In order to have constructor cover our needs, we need to add the features ourselves. Upstream maintenance is expected to improve in the coming years, but for now the reviews are coming in slow. As a result, we are temporarily forking the project and developing the features as needed while submitting PRs upstream 21 to keep things tidy. Our improved constructor fork has the following features:

  • Cross-platform shortcut creation for the distributed application thanks to a complete menuinst 22 rewrite

  • PKG installers on macOS can be customized, signed and notarized

  • constructor can deploy more than one conda environment at once now

  • Extra files can be added to the installation without having to use an extra conda package

  • Improvements for license collection and analysis

  • Small fixes for reported installation size, progress reports and other cosmetic details

The resulting product now is able to install napari across operating systems with fully working shortcuts that respect the activation mechanism of conda environments to guarantee that all dependencies work properly. Having constructor distribute multiple environments at once allow us to split the installation like this:

  • A base environment with conda, mamba and pip to manage the other conda environments.

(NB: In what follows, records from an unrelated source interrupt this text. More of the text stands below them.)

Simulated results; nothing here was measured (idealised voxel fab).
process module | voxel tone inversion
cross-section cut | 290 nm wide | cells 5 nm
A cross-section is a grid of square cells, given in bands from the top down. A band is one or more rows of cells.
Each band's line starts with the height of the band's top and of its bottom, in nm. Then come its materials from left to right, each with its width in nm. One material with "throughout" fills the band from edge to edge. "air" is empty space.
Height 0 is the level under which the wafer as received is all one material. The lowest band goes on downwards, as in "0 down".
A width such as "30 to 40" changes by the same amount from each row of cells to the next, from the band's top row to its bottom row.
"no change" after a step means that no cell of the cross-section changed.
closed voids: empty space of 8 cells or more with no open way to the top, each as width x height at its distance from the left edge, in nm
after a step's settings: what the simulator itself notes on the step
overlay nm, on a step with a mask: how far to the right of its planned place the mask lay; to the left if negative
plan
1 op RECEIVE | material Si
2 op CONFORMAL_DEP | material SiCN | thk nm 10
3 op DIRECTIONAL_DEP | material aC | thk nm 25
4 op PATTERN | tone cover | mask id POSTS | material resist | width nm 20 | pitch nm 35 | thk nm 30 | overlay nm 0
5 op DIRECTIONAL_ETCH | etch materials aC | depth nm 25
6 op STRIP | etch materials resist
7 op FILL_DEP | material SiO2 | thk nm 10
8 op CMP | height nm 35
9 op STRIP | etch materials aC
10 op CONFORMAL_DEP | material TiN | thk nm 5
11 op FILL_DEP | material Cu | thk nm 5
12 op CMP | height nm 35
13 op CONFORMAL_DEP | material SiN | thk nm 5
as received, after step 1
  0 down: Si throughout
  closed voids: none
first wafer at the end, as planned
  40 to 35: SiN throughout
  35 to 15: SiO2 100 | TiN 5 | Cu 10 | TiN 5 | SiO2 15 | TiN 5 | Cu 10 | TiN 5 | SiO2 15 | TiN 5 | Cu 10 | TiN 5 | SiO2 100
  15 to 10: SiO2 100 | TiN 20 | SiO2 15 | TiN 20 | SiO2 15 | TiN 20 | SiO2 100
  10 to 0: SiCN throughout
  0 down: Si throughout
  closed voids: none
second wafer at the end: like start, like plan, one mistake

  • A napari-X.Y.Z environment (X.Y.Z being the version of the bundled release) with napari and its dependencies.

This separation allows us to:

  • Handle napari updates by simply creating a fresh environment with the new version (more on this in Milestone 4).

  • Apply reparations in the environment without worrying that a faulty plugin install can render the whole environment non-functional.

  • If necessary, adding support for “napari projects”: a napari installation with a specific combination of plugins. Useful in the event that a user wants to use plugins that cannot be installed in the same environment due to conflicting dependencies (more details on this in Milestone 3).

The installer relies on conda-forge to obtain the needed packages. Pre-release installers can be built thanks to the nightlies available on the napari channel in Anaconda.org.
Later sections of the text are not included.